The Book of Judges is a puzzling book. It tells of a people whom God chose as his own special people, whom he brought from Egypt and gave them the land of Canaan as an inheritance. However, there is little to commend these people—even their leaders. One man offers his only daughter as a sacrifice to Yahweh (whatever the sacrifice means), the two appendices are especially dark. The Danites rob Micah of his idol and his priest as they move into new territory where they will burn and pillage. These are acts of paganism. The men of Benjamin rape a woman all night whose “husband” freely gave her to them and callously demanded that she rise and go with him even though she was dead. This resulted in a civil war that decimated the tribe of Benjamin. The acquisition of wives for the 600 men left is itself cruel and pernicious.

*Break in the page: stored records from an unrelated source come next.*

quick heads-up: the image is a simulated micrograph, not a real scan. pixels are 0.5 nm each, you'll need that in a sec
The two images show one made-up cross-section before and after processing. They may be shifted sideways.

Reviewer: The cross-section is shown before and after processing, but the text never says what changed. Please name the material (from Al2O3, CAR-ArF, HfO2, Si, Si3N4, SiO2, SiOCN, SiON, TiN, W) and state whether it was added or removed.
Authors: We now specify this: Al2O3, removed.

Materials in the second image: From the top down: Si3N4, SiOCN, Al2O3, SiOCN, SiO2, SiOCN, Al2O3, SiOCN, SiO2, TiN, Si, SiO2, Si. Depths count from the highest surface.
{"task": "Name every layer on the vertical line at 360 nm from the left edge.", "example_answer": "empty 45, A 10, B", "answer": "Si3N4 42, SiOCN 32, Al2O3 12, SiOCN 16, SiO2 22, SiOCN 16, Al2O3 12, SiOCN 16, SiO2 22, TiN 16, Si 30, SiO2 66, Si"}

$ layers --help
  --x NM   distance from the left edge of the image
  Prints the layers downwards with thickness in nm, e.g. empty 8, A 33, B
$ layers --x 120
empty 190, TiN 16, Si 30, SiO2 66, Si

Then, what can we say of Sampson who consorts with three different women, one of whom is a prostitute. All this while the spirit seizes him and uses him to carry out the divine will.

The only light in all this darkness is the little book of Ruth. It is full of love and sacrifice. Furthermore, it points to David, a godly young man who refuses to move against his king and sings songs of praise to his maker.

Perhaps, after all, it is the story of Yahweh’s grace in redeeming a people so lost and perverse. So, we will attempt to draw this together from God’s perspective (and that of the prophets) to help us see that God’s ḥesed (kindness/grace) available to his rebellious people is still available today.

B. The era of the judges.

Once upon a time, scholars argued about whether the date of the Exodus was early (c. 1441 B.C.) or late (c. 1275, 1220 B.C.) The early date was based on 1 Kings 6:1. That passage was treated as a literary number (12 x 4) and thus ignored for the late date. Now, of course, the critics argue about whether there was any kind of Exodus at all. They see gradual infiltration or internal revolt or any number of possibilities to account for the presence of a people called Israel in the thirteenth century B.C.

Without apology, I will be working from a date of 1400 for the conquest of the land, although most scholars today of all perspectives tend to argue for a late date, in spite of Bryant Woods revision of the excavations of Jericho.1 Much of the discussion concerns the thirteenth century.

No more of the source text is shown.